Graphic Art
My work is born from movement across territories: from Peru to Europe, from Lima to Wuppertal, from the migrant experience to the body searching for meaning. I trained within the German school of physical theatre —where the rigor, the poetics of gesture, and the deep listening of Pina Bausch and Bárbara Gross shaped my vision— and I grew artistically within the interdisciplinary environment of the Íntegro collective in Lima, where the political, the ritual, the autobiographical, and the experimental coexisted without boundaries.
This double root —European and Latin American— sustains both my pedagogical and artistic practice. In my workshops and creative processes I work with themes that cut through my own biography: racism, inequality, coloniality, migration, ecology, self-worth, and repair. These are not “added topics,” but forces that affect the body, translating into energy, rhythm, and ways of being and communicating.
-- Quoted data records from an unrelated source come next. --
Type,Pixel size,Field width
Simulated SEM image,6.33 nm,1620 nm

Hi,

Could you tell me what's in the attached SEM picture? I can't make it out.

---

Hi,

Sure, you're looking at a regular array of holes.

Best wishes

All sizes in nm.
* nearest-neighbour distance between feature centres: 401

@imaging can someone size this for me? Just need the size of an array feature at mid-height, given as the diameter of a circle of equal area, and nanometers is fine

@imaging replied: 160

My approach to stage presence begins with a central idea: truth does not reside solely in the performer nor solely in the audience, but in the small, vibrating space between them. It is there, in that unrepeatable exchange, that authenticity emerges. I use tools from physical theatre, performance, clowning, autobiographical dramaturgy, and perceptual training to guide each artist toward their own scenic truth —a truth not performed, but revealed.
I am interested in that moment when the performer stops “showing” and begins “offering,” when the spectator stops merely observing and begins to resonate. That shared territory —fragile, political, intimate, collective— is where my work lives. That is where art begins, and where transformation takes root.